(1.) The respondents filed on the 13th of October 1950, Special Civil Suit No. 142 of 1950, in the Court of the Joint Civil Judge, Senior Division Belgaum, against the original appellants 1 and 2 and others, for recovery of possession with mesne profits of the lands comprised in Section Nos. 43/2 and 44/2 of Shindoli village, Belgaum Taluk. This basis of the claim made in the plaint was that the lands had been granted to the ancestors of the respondents as Mullagiri service inam lands in ancient times by one of the Badshahs of Bijapur for performance of Mullagiri services to the village community of Shindoli, that the lands were inalienable by the terms of the grant and that, therefore, the alienation thereof by the respondents grandfather Rajesaheb by way of sale on the 4th of February, 1914, in favour of Nadirsaheb Fakruddin Killedar, father of the original second appellant and father-in-law of the first appellant, was unauthorised, void and conveyed no title whatever. Among other defence raising questions toughing the character of the lands and nature and incidents of the tenure under which the same had been held by the respondents ancestors, the substantial defence to the suit was that the title of Rajesaheb himself had been extinguished during the lifetime by the adverse possession of the aforesaid purchaser and his successor-in- interest, the appellants. The Court below held that the lands were Mullagiri inam lands, that they were inalienable under the terms of the grant but that the possession of the purchaser and his successors-in- interest became adverse to the heirs of Rajesaheb only from the death of the said Rajesaheb which took place in 1940 and that, therefore, the respondents having filed the suit within 12 years of the death of Rajesaheb were entitled to recover possession of the lands. Accordingly, it passed a decree directing that the respondents do recover possession of the suit lands together with past mesne profits of Rs. 750/-. Hence, this appeal by the defeated defendants.

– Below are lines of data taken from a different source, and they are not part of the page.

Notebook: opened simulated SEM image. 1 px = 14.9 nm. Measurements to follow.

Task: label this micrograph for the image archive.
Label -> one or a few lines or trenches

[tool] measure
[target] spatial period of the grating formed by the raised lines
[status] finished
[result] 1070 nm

(2.) When the suit was first tried, the respondents had not produced the original Sanad relating to the suit lands. But, the Court, on the strength of two documents produced by the respondents, viz., Explanation 58 a report or decision of the inam Commission under the Bombay Rent free Estates Act No. XI of 1852, and Explanation 104 an extract from the Register of alienated villages and lands in Belgaum Taluk maintained under section 53 of the Bombay Land Revenue Code as it stood in the year 1890-91, opined that Sanad must have been issued in the form prescribed under the said Act for the issue of Sanads to Joshis, etc., and held that the lands being watans held for performances of services could not be transferred. After the filing of the this appeal, the respondents produced the original Sanad into Court with an application to receive the same by way of additional evidence. This Court allowed that application holding that the Sanad produced should be received in evidence but because the learned counsel for the appellants wanted an opportunity being given to his clients to adduce evidence to show that the recitals in the Sanad in regard to the property being inalienable were never observed in practice and the alienations of inam lands of this type were being widely recognised by custom remanded the suit to the trial Court with a direction to record evidence and findings on the following two additional issues framed by this Court:
(3.) In the arguments before us after the submission of these findings by the trial Court, the controversy has been, not so much on the nature and incidents of the grant in respect of the suit lands as on the question of adverse possession. Though the learned counsel for the appellants was not willing to concede the correctness of the findings returned by the Court below, it is clear that this entire argument on the question of adverse possession proceeds on the basis that the lands were originally inalienable. It is, however, necessary before examining the question of adverse possession to ascertain the nature and true incidents of the grant under which the reports ancestors came to acquire the suit lands.